Creative Solitude


The all too necessary (momentary) sabbatical post-show

It’s become a bit of a habit. That is, taking the time to pause after toiling in the studio leading up to an exhibition. Before a show, my pulse is quickened. Perpetually. I’m a bit frantic. Ecstatic. Unsure of how things will look outside of my studio. How pieces that I have stared at for months on end will actually be consumed. Excited. A little freaked out, admittedly. And full of adrenaline.

The letdown starts after the phenomenal buzz of a show opening slowly subsides. After the fierce current of activity has swelled to its highest level and slowly, like the gray-blue tide, washes out leaving what lies beneath exposed. And I am left alone on that beach, left to explore and see what has been placed softly  — leaving gentle imprints on the damp sand beneath foot. Things to pick up and study, things to take with me, things to leave behind.
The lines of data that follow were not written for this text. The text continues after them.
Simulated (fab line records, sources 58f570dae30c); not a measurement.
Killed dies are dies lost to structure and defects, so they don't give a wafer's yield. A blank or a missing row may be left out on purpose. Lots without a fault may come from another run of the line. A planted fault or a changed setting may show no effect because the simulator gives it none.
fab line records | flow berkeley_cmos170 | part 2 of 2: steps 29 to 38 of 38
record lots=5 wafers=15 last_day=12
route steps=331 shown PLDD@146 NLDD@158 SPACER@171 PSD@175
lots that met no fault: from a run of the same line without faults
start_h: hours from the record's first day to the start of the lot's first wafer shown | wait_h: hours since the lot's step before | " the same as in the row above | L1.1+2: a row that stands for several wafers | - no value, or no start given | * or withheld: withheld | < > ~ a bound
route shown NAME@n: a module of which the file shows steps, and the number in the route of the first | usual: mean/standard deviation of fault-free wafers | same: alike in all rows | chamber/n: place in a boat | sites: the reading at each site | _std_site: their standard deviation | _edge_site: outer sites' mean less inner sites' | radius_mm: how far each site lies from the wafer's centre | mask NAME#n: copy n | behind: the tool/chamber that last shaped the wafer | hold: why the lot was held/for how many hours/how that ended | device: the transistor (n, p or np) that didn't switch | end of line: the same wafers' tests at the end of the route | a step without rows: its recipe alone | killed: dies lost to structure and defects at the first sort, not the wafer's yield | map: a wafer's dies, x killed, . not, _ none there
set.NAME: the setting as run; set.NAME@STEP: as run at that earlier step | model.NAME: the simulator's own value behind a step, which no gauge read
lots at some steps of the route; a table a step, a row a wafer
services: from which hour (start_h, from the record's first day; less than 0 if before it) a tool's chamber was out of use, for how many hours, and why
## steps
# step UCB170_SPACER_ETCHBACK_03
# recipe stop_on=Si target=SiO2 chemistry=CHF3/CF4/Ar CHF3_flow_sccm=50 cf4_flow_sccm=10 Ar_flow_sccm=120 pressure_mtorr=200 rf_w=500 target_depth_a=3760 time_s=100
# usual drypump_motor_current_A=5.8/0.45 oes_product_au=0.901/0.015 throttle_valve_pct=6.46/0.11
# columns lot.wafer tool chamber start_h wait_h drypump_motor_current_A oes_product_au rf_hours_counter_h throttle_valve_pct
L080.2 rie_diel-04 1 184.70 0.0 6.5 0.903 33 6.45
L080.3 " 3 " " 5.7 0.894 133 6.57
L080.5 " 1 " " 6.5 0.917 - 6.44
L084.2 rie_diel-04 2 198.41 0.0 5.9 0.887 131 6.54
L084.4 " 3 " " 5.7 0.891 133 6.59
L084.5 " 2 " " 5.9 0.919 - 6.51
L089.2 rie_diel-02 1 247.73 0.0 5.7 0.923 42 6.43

These moments in between are always restorative. Peaceful. And quite strange. I’ve done it a million times over and still, I find I am unsure of what exactly I should do with myself during this little break. I fidget. I wander. Finally, after a few weeks of sitting in that in-between space with in-between thoughts, I find that I start to get anxious. I tend to visit several art galleries and museums during this time. I talk about it obsessively. Or maybe I just think about it. I wait until there’s the all too familiar flood. A rising of this internal tide. Again. It slowly washes and builds. Peaks rising in elevation. And then, when the delight of it is something I can no longer ignore nor hold onto, I walk back into my studio and start again. Anew. And so it goes.